The end of the affair?: Unions, citizens and the future of the ALP

Frank Bongiorno, University of New England

The 2001 federal election had its peculiarities, but in one respect it was business as usual: the hunt for the votes of the potential ‘swingers’ was on again. In particular, ALP strategists realised that most electors were untroubled by the Government’s stand on asylum seekers—indeed, most supported the ‘Pacific Solution’. Labor correctly perceived that it would take the mother of all election hammerings if it looked soft on refugees. Hence, in one television ‘grab’ the Leader of the Federal Parliamentary Labor Party reminded Australian electors that the ALP had invented mandatory detention— a truly Calwellian piece of Labor statesmanship.

The logic of this approach to electoral politics is impeccable. Labor, like its opponents, tells the electors what the pollsters say the electors want to hear. At best, you’ll win an election; at worst, you’ll avoid the kind of 1996-style hiding that electors inflicted on the Keating Government. I think it was Jim Hacker who remarked, ‘I am their leader. I must follow them.’

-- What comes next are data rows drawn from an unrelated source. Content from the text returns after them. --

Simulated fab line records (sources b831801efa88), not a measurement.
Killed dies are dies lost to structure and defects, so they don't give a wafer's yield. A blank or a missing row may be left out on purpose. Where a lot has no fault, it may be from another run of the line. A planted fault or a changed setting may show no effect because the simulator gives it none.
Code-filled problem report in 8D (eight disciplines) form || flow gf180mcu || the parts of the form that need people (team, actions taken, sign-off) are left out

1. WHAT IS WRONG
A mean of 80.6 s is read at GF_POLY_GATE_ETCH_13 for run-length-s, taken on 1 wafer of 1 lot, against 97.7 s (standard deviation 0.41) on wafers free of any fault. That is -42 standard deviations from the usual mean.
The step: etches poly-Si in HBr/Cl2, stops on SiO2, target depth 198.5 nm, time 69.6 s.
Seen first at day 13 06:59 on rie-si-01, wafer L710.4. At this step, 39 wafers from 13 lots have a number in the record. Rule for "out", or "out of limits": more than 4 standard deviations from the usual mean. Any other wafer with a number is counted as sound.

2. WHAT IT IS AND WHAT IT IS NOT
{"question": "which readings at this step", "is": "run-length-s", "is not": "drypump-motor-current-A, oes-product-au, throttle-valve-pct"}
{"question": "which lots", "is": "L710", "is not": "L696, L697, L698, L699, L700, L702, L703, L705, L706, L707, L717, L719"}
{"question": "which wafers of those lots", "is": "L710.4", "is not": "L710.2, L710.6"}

Labor, as it happened, did avoid a hammering. The ALP received forty-nine per cent of the two-party preferred vote on 10 November. In terms of seats, its position is a little worse than before the last election, but considerably healthier than in 1996. It attracted good publicity during the election for its health and education policies. It is in government in every State and Territory except South Australia. Compare that with the situation in the late 1960s, when Labor was briefly out of government in the Commonwealth and all of the States. At that time, commentators speculated about whether the party had any future at all, and thought post-war affluence might have destroyed the foundations on which Labor had been built.

Hardly anyone says that kind of thing these days, for Labor’s future in Australian politics seems secure enough. By any measure, the ALP has been an electorally successful party in both the Commonwealth and the States since the late 1960s. Indeed, under Whitlam, Hawke, and Keating Labor reinforced its reputation as the ‘party of initiative’ after a period in which it had come to be seen as dull, old-fashioned and out of tune with the times. In many respects, it has set the agenda in Australian politics in the last thirty years, and its main opponent has often had to struggle for policy relevance.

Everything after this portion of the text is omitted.